On Wed, Feb 5, 2014 at 5:01 PM, wren ng thornton <winterkoninkje@gmail.com> wrote:

On Wed, Feb 5, 2014 at 7:59 PM, wren ng thornton
<winterkoninkje@gmail.com> wrote:
> The rules I'd expect MonadPlus to obey are:
>
> mzero >>= f = mzero
>
> (x `mplus` y) >> mzero = (x >> mzero) `mplus` (y >> mzero)

Er, sorry, that should've been:

(x `mplus` y) >> z = (x >> z) `mplus` (y >> z)

from which the above instance follows trivially.

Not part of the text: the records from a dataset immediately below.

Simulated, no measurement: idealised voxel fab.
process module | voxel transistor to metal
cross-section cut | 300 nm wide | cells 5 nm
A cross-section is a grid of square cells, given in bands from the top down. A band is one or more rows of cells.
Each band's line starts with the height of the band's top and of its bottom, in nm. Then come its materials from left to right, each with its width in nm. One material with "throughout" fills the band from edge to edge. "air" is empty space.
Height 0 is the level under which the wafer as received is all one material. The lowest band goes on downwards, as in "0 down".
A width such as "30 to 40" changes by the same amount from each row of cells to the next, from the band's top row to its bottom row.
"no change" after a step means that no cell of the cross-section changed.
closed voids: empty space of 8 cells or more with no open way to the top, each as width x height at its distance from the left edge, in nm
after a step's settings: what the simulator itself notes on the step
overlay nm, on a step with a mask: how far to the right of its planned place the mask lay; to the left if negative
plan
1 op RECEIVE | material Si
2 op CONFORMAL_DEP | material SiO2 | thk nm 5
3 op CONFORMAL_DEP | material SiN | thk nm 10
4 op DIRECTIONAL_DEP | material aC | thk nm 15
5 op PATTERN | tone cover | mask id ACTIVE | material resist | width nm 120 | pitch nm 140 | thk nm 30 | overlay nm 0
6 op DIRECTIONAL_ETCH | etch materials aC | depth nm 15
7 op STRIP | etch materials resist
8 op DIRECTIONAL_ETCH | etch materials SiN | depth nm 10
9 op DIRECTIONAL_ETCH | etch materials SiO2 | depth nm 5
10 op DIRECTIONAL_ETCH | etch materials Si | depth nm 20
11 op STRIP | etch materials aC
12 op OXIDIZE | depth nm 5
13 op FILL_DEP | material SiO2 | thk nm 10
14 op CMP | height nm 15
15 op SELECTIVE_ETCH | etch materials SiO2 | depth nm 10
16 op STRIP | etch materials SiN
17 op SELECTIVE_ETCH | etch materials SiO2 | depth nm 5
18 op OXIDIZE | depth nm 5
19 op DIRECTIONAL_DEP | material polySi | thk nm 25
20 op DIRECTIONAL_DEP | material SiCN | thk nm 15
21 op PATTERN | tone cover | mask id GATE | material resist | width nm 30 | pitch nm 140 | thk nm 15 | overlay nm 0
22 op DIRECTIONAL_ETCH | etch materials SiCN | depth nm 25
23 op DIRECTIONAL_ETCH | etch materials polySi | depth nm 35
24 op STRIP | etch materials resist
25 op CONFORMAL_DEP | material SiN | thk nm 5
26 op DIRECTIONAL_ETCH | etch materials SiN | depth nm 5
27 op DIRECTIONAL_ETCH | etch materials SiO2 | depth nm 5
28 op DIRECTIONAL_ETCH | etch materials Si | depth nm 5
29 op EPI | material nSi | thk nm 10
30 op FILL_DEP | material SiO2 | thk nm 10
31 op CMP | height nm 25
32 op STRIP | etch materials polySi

I don't think this is correct. consider the original instance with x /= mzero. Then we have

left side

(x `mplus` y) >> mzero

x >> mzero -- by def. of mplus

right side

(x >> mzero) `mplus` (y >> mzero)

mzero'x `mplus` (y >> mzero) -- mzero'x is a zero with x's effects, this reduction comes from the monad laws

(y >> mzero) -- by mplus

Or concretely,

> let x = lift (print "x!") :: MaybeT IO ()

> let y = lift (print "y!") :: MaybeT IO ()

> runMaybeT $ (x `mplus` y) >> mzero

"x!"
Nothing

> runMaybeT $ (x >> mzero) `mplus` (y >> mzero)

"x!"
"y!"
Nothing

John